Single-crystal X-ray crystallography (SCXRD)

First, high-quality single crystals of [Ru(H2dcbpy)3]·Cl2 and TJU-27-Ru were selected under an optical microscope (NIKON ECLIPSE LV100N POL) and mounted on glass fibers. Single crystal X-ray diffraction data for [Ru(H2dcbpy)3]·Cl2 and TJU-27-Ru were obtained using a Bruker D8 Venture diffractometer equipped with a Photon III detector. Table S1 and Table S2 summarize the crystal data and details of the structural refinement. The diffraction data were subsequently processed using the APEX3 software package: integrated using the SAINT program and corrected for empirical absorption using SADABS. The determination of the space group was based on systematic extinction, E statistics, the consistency factor of equivalent reflections, and the successful results of structural refinement. The structural solution was achieved using the direct method, followed by conventional Fourier expansion, and all reflections were refined using the SHELXTL software package based on F² via full-matrix least-squares refinement. All non-hydrogen atoms were modeled using anisotropic displacement parameters. Hydrogen atoms were constrained to carrier atoms using the same isotropic displacement parameters as the bonded atoms.

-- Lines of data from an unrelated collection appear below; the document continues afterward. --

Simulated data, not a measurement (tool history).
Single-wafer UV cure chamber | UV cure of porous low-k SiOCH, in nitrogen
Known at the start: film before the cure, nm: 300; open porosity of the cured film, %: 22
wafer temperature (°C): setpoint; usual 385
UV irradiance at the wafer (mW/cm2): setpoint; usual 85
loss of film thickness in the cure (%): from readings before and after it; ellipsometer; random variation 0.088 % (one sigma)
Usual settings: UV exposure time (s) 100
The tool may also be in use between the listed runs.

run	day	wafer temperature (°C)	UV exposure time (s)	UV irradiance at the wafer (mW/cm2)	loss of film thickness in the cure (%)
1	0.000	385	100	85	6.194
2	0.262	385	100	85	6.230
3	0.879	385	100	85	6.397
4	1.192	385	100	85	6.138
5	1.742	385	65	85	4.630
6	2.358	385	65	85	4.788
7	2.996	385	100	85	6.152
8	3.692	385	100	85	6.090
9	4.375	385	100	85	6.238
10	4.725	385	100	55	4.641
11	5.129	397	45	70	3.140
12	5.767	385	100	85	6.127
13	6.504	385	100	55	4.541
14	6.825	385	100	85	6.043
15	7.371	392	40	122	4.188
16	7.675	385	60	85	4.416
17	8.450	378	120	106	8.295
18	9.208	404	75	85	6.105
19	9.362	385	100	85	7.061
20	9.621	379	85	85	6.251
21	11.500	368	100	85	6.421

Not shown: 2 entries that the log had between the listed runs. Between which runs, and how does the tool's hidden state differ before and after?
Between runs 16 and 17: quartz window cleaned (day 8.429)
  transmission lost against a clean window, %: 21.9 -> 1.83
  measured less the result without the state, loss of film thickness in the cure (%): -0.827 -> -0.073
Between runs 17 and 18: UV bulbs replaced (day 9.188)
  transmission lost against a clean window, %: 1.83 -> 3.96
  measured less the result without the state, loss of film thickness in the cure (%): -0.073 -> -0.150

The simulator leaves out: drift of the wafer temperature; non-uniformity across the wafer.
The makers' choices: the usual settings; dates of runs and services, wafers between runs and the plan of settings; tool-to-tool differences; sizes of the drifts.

Chemical and thermal stability

~200 mg of the as-synthesized materials were incubated in pure water and organic solvents (including EtOH, MeOH, acetone, and i-PrOH), respectively. The samples were incubated into the above conditions for 24 h before performing PXRD measurements. Thermal stability was conducted by heating the as-synthesized crystals in an oven at 100 °C, 150 °C, and 200 °C for 24 h in air, followed by PXRD characterization after cooling to room temperature.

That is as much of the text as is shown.